Numeric literal pretokens

The following nonterminals are common to the definitions below:

Grammar

DECIMAL_DIGITS = { ('0'..'9' | "_") * }
HEXADECIMAL_DIGITS = { ('0'..'9' | 'a' .. 'f' | 'A' .. 'F' | "_") * }
LOW_BASE_PRETOKEN_DIGITS = { DECIMAL_DIGITS }
DECIMAL_PART = { '0'..'9' ~ DECIMAL_DIGITS }

RESTRICTED_E_SUFFIX = { ("e"|"E") ~ "_"+ ~ !XID_START ~ XID_CONTINUE }

Float literal

Grammar

Float_literal_1 = {
    FLOAT_BODY_WITH_EXPONENT ~ SUFFIX ?
}
Float_literal_2 = {
    FLOAT_BODY_WITHOUT_EXPONENT ~ SUFFIX ? |
    FLOAT_BODY_WITH_FINAL_DOT ~ !"." ~ !IDENT_START
}

FLOAT_BODY_WITH_EXPONENT = {
    DECIMAL_PART ~ ("." ~ DECIMAL_PART ) ? ~
    ("e"|"E") ~ ("+"|"-") ? ~ EXPONENT_DIGITS
}
EXPONENT_DIGITS = { "_" * ~ '0'..'9' ~ DECIMAL_DIGITS }

FLOAT_BODY_WITHOUT_EXPONENT = {
    DECIMAL_PART ~ "." ~ DECIMAL_PART
}

FLOAT_BODY_WITH_FINAL_DOT = {
    DECIMAL_PART ~ "."
}

Pretoken kind

FloatLiteral

Attributes


`body`	from `FLOAT_BODY_WITH_EXPONENT`,`FLOAT_BODY_WITHOUT_EXPONENT`, or `FLOAT_BODY_WITH_FINAL_DOT`
`suffix`	from `SUFFIX` (may be none)

Note: The ! "." subexpression makes sure that forms like 1..2 aren't treated as starting with a float. The ! IDENT_START subexpression makes sure that forms like 1.some_method() aren't treated as starting with a float.

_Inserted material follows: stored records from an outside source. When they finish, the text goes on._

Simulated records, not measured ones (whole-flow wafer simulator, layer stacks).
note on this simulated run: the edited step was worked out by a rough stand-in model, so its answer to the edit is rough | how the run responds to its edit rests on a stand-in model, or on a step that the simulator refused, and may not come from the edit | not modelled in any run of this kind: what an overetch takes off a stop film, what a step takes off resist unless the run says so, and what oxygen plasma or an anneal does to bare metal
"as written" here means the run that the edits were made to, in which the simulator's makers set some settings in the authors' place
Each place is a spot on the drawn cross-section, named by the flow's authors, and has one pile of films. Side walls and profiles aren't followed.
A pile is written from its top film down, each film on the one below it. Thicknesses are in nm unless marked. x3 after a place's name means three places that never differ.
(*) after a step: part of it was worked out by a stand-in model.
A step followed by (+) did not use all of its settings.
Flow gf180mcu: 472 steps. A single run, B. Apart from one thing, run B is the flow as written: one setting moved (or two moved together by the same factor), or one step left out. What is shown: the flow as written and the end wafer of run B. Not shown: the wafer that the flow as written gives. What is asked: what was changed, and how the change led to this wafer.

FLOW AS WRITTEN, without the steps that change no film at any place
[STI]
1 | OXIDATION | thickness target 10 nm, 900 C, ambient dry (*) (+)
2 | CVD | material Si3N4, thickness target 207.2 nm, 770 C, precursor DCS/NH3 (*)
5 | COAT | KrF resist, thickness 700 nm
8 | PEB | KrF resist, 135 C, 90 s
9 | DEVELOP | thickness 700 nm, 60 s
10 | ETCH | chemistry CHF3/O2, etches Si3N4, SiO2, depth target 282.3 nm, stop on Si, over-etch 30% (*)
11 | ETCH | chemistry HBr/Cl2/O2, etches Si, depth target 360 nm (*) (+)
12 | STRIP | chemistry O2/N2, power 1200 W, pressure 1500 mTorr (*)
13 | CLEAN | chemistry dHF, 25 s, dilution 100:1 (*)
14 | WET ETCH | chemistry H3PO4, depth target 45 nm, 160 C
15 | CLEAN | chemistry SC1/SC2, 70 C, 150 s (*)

Note: The Reserved_float_empty_exponent pretoken nonterminal is placed between Float_literal_1 and Float_literal_2 in priority order (which is why there are two pretoken nonterminals producing FloatLiteral).

Reserved float

Grammar

Reserved_float_empty_exponent = {
    DECIMAL_PART ~ ("." ~ DECIMAL_PART ) ? ~
    ("e"|"E") ~ ("+"|"-")
}
Reserved_float_e_suffix_restriction = {
    DECIMAL_PART ~ "." ~ DECIMAL_PART ~
    RESTRICTED_E_SUFFIX
}
Reserved_float_based = {
    (
        ("0b" | "0o") ~ LOW_BASE_PRETOKEN_DIGITS |
        "0x" ~ HEXADECIMAL_DIGITS
    )  ~  (
        ("e"|"E") ~ ("+"|"-" | EXPONENT_DIGITS) |
        "." ~ !"." ~ !IDENT_START
    )
}

Pretoken kind

Reserved

Attributes

(none)

Note: The Reserved_float_empty_exponent pretoken nonterminal is placed between Float_literal_1 and Float_literal_2 in priority order. This ordering makes sure that forms like 123.4e+ are reserved, rather than being accepted by FLOAT_BODY_WITHOUT_EXPONENT).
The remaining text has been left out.